Sometimes it's challenging to come up with a new type of way to use up leftovers, but it can be fun too, like a game. It seems like there are only so many things that you can do with steak. Also, when it's a good cut of NY Steak, you don't want to cook it long like in a chili or stew or something like that. It's typical to make the steak into a salad or sandwich, but I wanted something else. I was able to come up with Gyu Don, a Japanese way of cooking beef and putting it on top of rice. I changed it up a bit, so it's not quite the same as Yoshinoya Beef Bowl...lol To try to keep the meal healthy, I served it with Hiyayakko (cold tofu w/green onions, ginger, bonito flakes & soy sauce) and a salad.
Another steak from Dan Tana's...
When I bring home a doggie bag I realize how much food that restaurants serve! I ate about 1/3 of the steak and had enough to make this dish and I still have some left for lunch! Well, I did have a small portion of another steak too;o)
Eringi Mushrooms (Trumpet Mushrooms)
I really like these mushrooms because they are very meaty. It has a much lighter taste than a Portabella Mushroom, another meaty mushroom.
Onions & Eringi Mushrooms
Ginger for the Tofu
This is an old fashioned type of grater for the ginger. I usually use a rasp, but most of the ginger gets stuck on it and I don't get much ginger out of it. I thought I'd try my old grater and it worked a lot better ;o)
Green Onion & Ginger
I put the large pieces of the onion in the beef while it was cooking and used the smaller chopped pieces to top the finished dish. The ginger was for the tofu, but since there was extra, I threw it into the beef mixture.
This is another old fashioned cooking tool. I saw it being used at a restaurant called Asanebo in Studio City and loved the texture of the daikon radish. I couldn't find one out here, so my sister-in-law found one for me in Japan a couple of years ago. She even had a hard time finding one over there! But now, it's become popular in Japan too, they've been demonstrating it on morning news shows and other media. With this tool, you really need to be extra careful not to grate your skin. Even though it's all made out of wood, it's very sharp. It seems that older daikon is harder to grate because they are firmer than young daikon.
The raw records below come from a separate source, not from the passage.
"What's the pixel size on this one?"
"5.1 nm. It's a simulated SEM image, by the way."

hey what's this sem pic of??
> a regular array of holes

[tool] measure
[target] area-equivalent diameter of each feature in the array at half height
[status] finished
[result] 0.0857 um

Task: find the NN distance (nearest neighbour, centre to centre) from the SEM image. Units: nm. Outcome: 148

The daikon is coarse when grated with this old fashioned tool, it has a nice crunch to it when you eat it. The daikon is even good just eating it by itself with a little bit of soy sauce. It's a pallet cleanser and helps with your digestion.
This is my other grater. It grates the daikon much finer...
The salad had lettuce, radish, carrot, celery leaves, & red onions with Japanese Onion Dressing. Hubby likes salad, so I try to serve it with most every meal :o)
Beef ready to be served...
I sauteed the brown onions & mushrooms and while they were cooking I mixed together about a cup of water with dashi powder, sake, mirin, sugar & soy sauce. When the onions were starting to carmelize I added the dashi mix and cooked it down until it became a thicker sauce. At the end I threw in the ginger, sliced green onions and the beef and cooked just until the beef was warmed through...the end :o)
Some people cook it with egg in it, but I don't really like it like that.
Gyu means beef and Don is short for Donburi which means bowl. Most Donburi dishes have rice in them. For instance, Ten Don is Tempura over rice, Tekka Don is Maguro (Raw Tuna) over rice, Katsu Don is some kind of cutlet such as Tonkatsu over rice.
I finished off the Gyu Don with the grated daikon, chopped green onion and a little bit of sauce.